Coach Drivers in France now have to take a mandatory drink drive test before being able to drive a passenger vehicle.
Their blood alcohol levels will be tested prior to starting the engine, as all coaches throughout France will have to be fitted with an engine immobiliser that will prevent the engine from starting if the blood alcohol of the driver is over 0.2g.
Up until this point breathalyser system has only been mandatory in new coaches which are specifically for transporting children. School buses and coaches for daily school runs and school trips, however it is now to be on all coaches.
This will not apply to foreign coaches driving in France so UK travel firms won’t be affected by this rule change.
In France the coach industry is currently booming due to the French governments easing of the rules which protected the state-run (SNCF) rail company from competition for years. According to the best estimates the deregulation of the coach market could see a 50% drop in coach ticket prices in the coming months and the market is expected to boom.
The move is expected to bring in over 5 million new coach passengers within the next year, resulting in thousands of jobs being created in the coach sector.
The new breathalysers are called éthylotest antidémarrage, (EAD) which means “alcohol-activated immobilisers”.
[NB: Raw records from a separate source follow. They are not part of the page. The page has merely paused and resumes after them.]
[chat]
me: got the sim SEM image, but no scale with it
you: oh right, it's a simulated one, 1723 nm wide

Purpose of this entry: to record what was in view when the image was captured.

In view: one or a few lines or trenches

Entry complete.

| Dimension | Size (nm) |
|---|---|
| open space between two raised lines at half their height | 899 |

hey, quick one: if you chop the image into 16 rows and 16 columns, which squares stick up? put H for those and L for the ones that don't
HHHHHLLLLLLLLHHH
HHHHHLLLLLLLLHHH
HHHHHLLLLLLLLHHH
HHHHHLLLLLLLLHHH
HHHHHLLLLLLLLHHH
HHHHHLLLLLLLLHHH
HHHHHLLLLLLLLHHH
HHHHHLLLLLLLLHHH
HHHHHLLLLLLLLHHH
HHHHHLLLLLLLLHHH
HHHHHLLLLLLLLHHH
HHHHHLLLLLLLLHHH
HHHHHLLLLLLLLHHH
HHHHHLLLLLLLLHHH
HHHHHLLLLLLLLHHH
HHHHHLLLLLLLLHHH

If the driver has alcohol in excess of 0.2g per litre of blood then the engine simply will not start. This new road measure along with a raft of others aimed at car drivers is due to the fact that deaths on the road in France have been on the rise.
Although this sounds like a good idea to me, I’m not sure what happens if the driver is drunk and gets someone else to blow into the EAD?
To see the current rules on Breathalysers in France for car and van drivers in France read our definitive article on the French Breathalyser rules.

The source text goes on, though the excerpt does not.